Appreciating the rainforest takes time. On one of our tours there was a woman who, quite honestly, just wanted to see monkeys. If your only goal in visiting Costa Rica’s natural areas is to see animals, you’re in for a hard lesson. Yes, there are monkeys—and snakes, frogs, birds, kudamundi and other critters—but this isn’t a zoo. Exploring the rainforest is about appreciating the ecosystem, learning about the plants and admiring the details in this otherwise often overwhelming environment.

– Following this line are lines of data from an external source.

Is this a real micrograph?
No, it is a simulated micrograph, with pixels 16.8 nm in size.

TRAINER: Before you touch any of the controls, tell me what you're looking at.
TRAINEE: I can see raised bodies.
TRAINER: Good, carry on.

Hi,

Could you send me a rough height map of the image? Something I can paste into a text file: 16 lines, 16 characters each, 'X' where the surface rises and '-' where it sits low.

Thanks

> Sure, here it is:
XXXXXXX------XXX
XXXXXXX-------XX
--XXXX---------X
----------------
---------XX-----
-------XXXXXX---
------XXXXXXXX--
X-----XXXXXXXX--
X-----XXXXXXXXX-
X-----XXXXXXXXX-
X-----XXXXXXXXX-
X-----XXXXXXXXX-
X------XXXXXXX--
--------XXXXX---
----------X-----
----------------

For the best rainforest experience, go with a guide, wear muted colors, keep your voice down and take your time. Carry binoculars with you so that your eyes can better wander across the tops of the trees and through the dense branches. Instead of rushing along a trail for exercise, take the time to stroll and admire. You might be surprised by what you find when you slow down.
Try different experiences.
There’s a Costa Rica forest for everyone. We explored the floor of the cloud forest, along the canopy on hanging bridges, on private property and in a national park. We hiked at day break, during the day and at night. You aren’t restricted to how or when you explore the rainforests in the Arenal region. Research your options, then choose the hike that best suits your needs and interests. If you’re like us (avid outdoorsy people), try them all for the greatest diversity of experiences and bird and animal sighting opportunities.
Put the camera down.
I plead guilty. I try to capture everything on camera, mainly because I want to somehow recreate the moment once I return home. But sticking behind the viewfinder means you might miss other things. When I realized that I wasn’t going to get the perfect shot of the San Luis waterfall, I just sat on the rocks, closed my eyes and felt the mist on my skin. When the monkeys weren’t cooperating for the perfect picture up in the tree tops, I set my camera down and realized that, by focusing on one, I was missing the antics of another.Visiting Costa Rica’s rainforests isn’t simply a visual experience. You have to smell the wet soil, feel the moistness on your skin and listen to the leaves rustling and birds chirping.